LOL I was watching that.. well, I guess not watching, but I heard them say that. I told my hubby, "Lord-y b don't let him look at me!" I thought it was funny =P
I have to agree with glorious_and_free, we have to tell them the truth, at least part of the truth, because they will hear it somewhere or see it on t.v and then instead of asking us (b/c we lied about it, right?) they go off and ask other's who may not warn them of things that happen with that topic.
Fortunately my daughter is a little young for that talk! My mom sat me down and gave my brother and I a huge long talk about menstruation and pregnancy and sex and all that when I was 5 or so. It was really strange to me, I think I just didn't really understand why she was telling us all this stuff that was gross and irrelevant. She never mentioned it again until I actually got my first visit from that witch Aunt Flo, then she again told me about being fertile and pregnant and all that. When I went to school, we had sex ed in 7th grade science class, then again in 10th grade "guidance" class. I don't know what horrendously awful age they're teaching it now, but I guess I'd like to be the one to tell my daughter about sex first. We'll probably go for a matter of fact approach since that's the kind of person we are. Whatever we tell her, I know Hubby will end it with a firm, "I'll kill whoever tries to have sex with you."
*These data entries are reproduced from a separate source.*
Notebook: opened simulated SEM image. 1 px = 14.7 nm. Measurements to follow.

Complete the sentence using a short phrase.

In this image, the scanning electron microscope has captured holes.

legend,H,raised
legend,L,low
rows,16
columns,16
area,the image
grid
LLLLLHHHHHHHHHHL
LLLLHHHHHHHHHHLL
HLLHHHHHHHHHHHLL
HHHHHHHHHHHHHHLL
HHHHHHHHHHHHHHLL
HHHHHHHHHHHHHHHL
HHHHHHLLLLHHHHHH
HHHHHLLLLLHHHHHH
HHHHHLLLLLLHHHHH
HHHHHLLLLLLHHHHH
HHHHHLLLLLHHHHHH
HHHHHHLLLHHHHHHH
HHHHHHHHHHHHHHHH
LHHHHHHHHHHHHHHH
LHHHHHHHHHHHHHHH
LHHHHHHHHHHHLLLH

I tell them mommy has an egg, and Daddy gives mommy some special stuff, and it gets together and Gad makes the baby in my tummy. My oldest is five, and thats as much as he needs to know right now. He had a lot of questions with my last pregnancy. He knows how they come out because he got a hold of my "as your baby grows" magazine.YIKES!!! I didn't remember that being in there.
I really think it is an individual child thing. My mom is a nurse and when I was in 2nd grade she told me the actual truth. My best friend is having a baby in September and so read this book to them that was really appropriate, I think it is something about like I came from an egg or something along those lines. I had a baby when my son was 2.5 and so he didn't ask any questions BUT my SIL's dog just had puppies (he is now 3.5)and we kept telling him she had puppies in her tummy. One day he finally ask me if she was going to crack open when the puppies came out. So I just told him she had a hole that the puppies came out and that it was currently closed and would open when it was time for the puppies to come out. That satisfied him. I know more questions will come up, but you really have to think at their age level and what are they REALLY asking. Where do babies come from is a very vague question you just have to try to have them get to what they are really asking.
My daughter is only 4 months old, but my husband and I already have this worked out.
I met my husband online, when we got married I got both my wedding/engagement rings and my wedding dress online, and so it is only logical to tell her we got her online! I'd love to tell her I went online to the baby store and spent nine months looking for the perfect one until I found her :)
But I won't - I'll tell her the truth in little kid language. There is a great book that explains things pretty well called "God Gave Us You". And I'll dodge the specifics until she's old enough lol.
I will always tell her the truth. I'm not one to 'pee on your boots and tell you it's raining' as Burt Renolds would say.
Age appropriate of course. I'm not going into the full sex talk at age 5 or anything. I know there are good books out there. When these things come up, I plan to follow in the advice of a friend of mine.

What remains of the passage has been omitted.